• Food Waste Audit Part 2: At the Table

    City of Boulder: Food Waste Audit
    Part 2: At the Table… What You Can Do!

    By Devon Reynolds

    Have you checked out the Boulder Food Waste Audit yet? It’s a study released by the Boulder Food Rescue (BFR) in collaboration with researchers at CU Boulder. It investigates the impact of current food recovery operations in Boulder; perceptions of food donation among city grocery stores, restaurants, and cafés; and the potential for rerouting more food away from the trash and onto the table. Last week, we covered the general findings of the study in Part 1 of our series on the Food Waste Audit. This week, we’re taking a deeper look at what’s causing waste at restaurants. Turns out, it’s probably those of us innocently enjoying our rushed work lunches and date night dinners.

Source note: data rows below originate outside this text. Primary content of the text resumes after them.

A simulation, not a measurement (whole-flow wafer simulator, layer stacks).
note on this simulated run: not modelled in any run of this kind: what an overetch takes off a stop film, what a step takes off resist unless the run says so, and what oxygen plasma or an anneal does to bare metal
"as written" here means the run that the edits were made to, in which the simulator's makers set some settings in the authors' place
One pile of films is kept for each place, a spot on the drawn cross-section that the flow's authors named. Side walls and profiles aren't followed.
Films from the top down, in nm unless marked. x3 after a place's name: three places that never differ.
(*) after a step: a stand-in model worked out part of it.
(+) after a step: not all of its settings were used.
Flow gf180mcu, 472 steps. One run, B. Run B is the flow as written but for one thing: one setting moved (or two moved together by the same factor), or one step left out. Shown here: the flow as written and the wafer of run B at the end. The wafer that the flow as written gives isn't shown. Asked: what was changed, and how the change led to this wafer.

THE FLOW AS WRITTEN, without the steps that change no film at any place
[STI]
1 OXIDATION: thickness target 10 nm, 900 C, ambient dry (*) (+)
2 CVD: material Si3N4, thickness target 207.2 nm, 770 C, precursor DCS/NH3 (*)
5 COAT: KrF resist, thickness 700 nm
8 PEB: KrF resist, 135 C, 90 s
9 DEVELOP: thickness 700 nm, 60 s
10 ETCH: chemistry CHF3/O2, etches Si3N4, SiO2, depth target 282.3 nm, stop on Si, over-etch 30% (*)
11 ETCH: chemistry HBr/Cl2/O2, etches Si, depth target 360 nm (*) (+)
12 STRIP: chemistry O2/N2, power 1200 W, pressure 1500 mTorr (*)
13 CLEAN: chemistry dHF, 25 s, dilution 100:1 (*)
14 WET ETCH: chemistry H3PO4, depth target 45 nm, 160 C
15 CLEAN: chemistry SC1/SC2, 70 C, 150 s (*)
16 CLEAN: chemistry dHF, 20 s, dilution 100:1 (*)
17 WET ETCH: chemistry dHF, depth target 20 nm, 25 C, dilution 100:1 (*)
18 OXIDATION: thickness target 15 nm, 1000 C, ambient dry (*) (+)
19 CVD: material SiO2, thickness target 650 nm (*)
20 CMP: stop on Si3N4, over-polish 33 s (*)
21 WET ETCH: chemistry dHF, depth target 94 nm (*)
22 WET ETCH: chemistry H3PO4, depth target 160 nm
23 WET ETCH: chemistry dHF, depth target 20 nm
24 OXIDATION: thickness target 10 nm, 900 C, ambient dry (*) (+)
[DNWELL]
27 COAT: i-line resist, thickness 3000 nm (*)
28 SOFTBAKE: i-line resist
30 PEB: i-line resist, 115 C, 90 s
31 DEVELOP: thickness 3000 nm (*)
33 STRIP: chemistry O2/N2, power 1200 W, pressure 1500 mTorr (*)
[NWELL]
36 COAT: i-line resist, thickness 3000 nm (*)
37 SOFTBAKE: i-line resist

    When asked why food is thrown away rather than donated, employees said that their customers were responsible for most of the food waste at restaurants. Eating out has become more and more common over the last century, with 2015 marking the first time that Americans spent more money at restaurants than at grocery stores. So, whether you eat out once a month, once a week, or once a day, it’s worth considering how your behaviors may be contributing to the huge food waste problem in the US.17.11.2013 ZDJECIA WIZERUNKOWE DLA RESTAURACJI BURGER KITCHEN TOMKA WOZNIAKA , FOT. MARCIN KLABAN

    Ok, I’m guilty. Last week, I had some beautiful leftover salmon all boxed up and ready to take home with
    me…but I accidentally left it sitting on the table. An easy mistake to make, but one that cost me a whole extra meal, and, on a larger scale, is part of the 47% of all seafood wasted in the US. So, next time you’re out at a restaurant, consider the following:

    1. Order smaller portions. Plenty of restaurants pile on the food. If you know the entrée plates are too big for you to finish, try getting an appetizer or a soup and salad. Then you won’t have to worry about the smelly results of forgetting your leftovers in the trunk of your car over the weekend.
    2. Share with someone. Between two, you can take on those big portions and the food won’t get left lying around. Or, do what I do and convince everyone to share everything—that way you get to sample as many delicious dishes as possible.
    3. Ask to leave out sides that you’re not going to eat. Panera keeps offering me a baguette as a side for my sandwich. It is really hard to turn down all that bread to go with my bread, but…well, I think you’re probably getting the idea here.
    4. Take the extra food home.  It keeps your wallet in your pocket at lunch tomorrow, and it’s probably tastier than your 6am-rushing-out-the-door PB&J. Don’t be like me. Food left on the table ends up in the landfill.

    This may all seem obvious, but take it from the perpetrator of the Leftover Salmon Incident of 2016—it’s worth going the extra mile to make sure that good food gets eaten. When it gets thrown away, all the valuable resources that went into producing that food get wasted along with it—think water and fuel.  This is a problem that we, individuals, can actually solve.

    Keep an eye out next week for Part 3 of our Food Waste Audit blog series, or get your very own copy today.  Don’t forget to check out the rest of the BFR website for more information about how to get involved in the effort to reduce food waste in Boulder.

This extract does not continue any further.